The reconstruction, which was strongly oriented towards car traffic, created the "car-friendly city". The housing problem remained acute for years, and settlement planning was the defining task. As environmental awareness grew, the field of "landscape conservation" took shape. In the post-war years, the profession was characterized by continuity in terms of personnel. In terms of design, modern forms of expression defamed under National Socialism were taken up, with different open space concepts becoming apparent in the two German states.
After the chaos of the immediate post-war years came the long, continuous rise in the West with monetary union and the Marshall Plan in 1948. The 1950s were free of the phases of impoverishment caused by inflation, economic crisis and war that had characterized the previous decades, and wages rose to record levels. Even then, people were already talking about the "economic miracle". Meanwhile, the East recovered only slowly due to a lack of economic aid and the sluggish success of the planned economy.
In the hope of being able to create a new, liberal society by rebuilding entire cities, the established urban structures were declared the enemy of the planners, just as they had been towards the end of the First World War. The tasks were enormous, and the housing shortage caused by the destruction of the war and the influx of refugees had not been compensated for by the end of the decade. The construction of large housing estates was tackled and landscape architects were brought in to design the mostly semi-public green spaces.

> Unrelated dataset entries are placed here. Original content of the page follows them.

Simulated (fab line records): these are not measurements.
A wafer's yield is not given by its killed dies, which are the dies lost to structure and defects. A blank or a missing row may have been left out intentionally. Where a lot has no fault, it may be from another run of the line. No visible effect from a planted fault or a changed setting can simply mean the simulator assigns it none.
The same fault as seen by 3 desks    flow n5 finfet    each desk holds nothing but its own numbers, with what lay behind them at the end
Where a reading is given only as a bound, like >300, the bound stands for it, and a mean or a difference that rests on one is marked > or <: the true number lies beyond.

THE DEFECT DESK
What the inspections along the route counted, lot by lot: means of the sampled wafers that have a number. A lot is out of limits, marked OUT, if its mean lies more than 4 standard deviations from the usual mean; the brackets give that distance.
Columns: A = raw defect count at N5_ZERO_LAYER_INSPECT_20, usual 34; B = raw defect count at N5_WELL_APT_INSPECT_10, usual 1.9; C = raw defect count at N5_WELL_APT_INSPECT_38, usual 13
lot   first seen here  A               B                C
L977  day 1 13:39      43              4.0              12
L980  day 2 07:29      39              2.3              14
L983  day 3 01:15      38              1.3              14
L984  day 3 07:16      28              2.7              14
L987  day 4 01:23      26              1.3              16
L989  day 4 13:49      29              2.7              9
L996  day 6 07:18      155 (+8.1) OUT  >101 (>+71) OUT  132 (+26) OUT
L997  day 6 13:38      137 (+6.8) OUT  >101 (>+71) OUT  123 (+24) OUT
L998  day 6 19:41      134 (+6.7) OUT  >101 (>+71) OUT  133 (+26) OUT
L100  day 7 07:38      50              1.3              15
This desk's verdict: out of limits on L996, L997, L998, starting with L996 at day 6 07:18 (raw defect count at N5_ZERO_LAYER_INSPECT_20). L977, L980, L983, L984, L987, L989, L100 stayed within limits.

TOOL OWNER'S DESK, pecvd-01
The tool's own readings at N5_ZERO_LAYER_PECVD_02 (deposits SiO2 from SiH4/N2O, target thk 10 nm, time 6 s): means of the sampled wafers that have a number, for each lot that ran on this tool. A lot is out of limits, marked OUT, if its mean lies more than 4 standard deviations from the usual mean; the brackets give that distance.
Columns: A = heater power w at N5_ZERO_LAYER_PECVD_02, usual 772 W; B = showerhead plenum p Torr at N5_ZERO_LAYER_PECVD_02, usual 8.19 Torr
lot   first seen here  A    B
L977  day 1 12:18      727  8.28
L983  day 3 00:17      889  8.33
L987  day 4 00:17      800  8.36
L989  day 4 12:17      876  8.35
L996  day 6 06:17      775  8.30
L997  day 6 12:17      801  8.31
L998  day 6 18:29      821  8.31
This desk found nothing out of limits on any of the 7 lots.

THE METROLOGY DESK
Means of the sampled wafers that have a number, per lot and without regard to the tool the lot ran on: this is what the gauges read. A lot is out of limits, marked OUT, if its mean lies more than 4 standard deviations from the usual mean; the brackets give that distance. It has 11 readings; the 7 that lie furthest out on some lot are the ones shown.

Finally, the 1950s were also a time of growing environmental awareness in both German states; the profession was increasingly concerned about the destruction of the landscape that was visible everywhere. Following in the footsteps of traditions such as the princely beautification of the countryside in the 19th century and the Heimatschutz movement, and aligned with the objectives of the Nature Conservation Act introduced in the 1930s, the field of "landscape conservation" increasingly took shape.
Urban planning challenges
The destruction and fundamental reshaping of the German territory had resulted in gigantic tasks in the area of new settlement planning. Many millions of refugees each year exacerbated the already difficult situation. Three new publications in particular defined the urban planning objectives of the time: "Organische Stadtbaukunst - Von der Großstadt zur Stadtlandschaft" (Hans Bernard Reichow, 1948), "Die gegliederte und aufgelockerte Stadt" (Johannes Göderitz, Roland Rainer, Hubert Hoffmann, 1957) and "Die autogerechte Stadt" (Hans Bernard Reichow, 1959). Some of the authors had already developed their ideas in the 1940s.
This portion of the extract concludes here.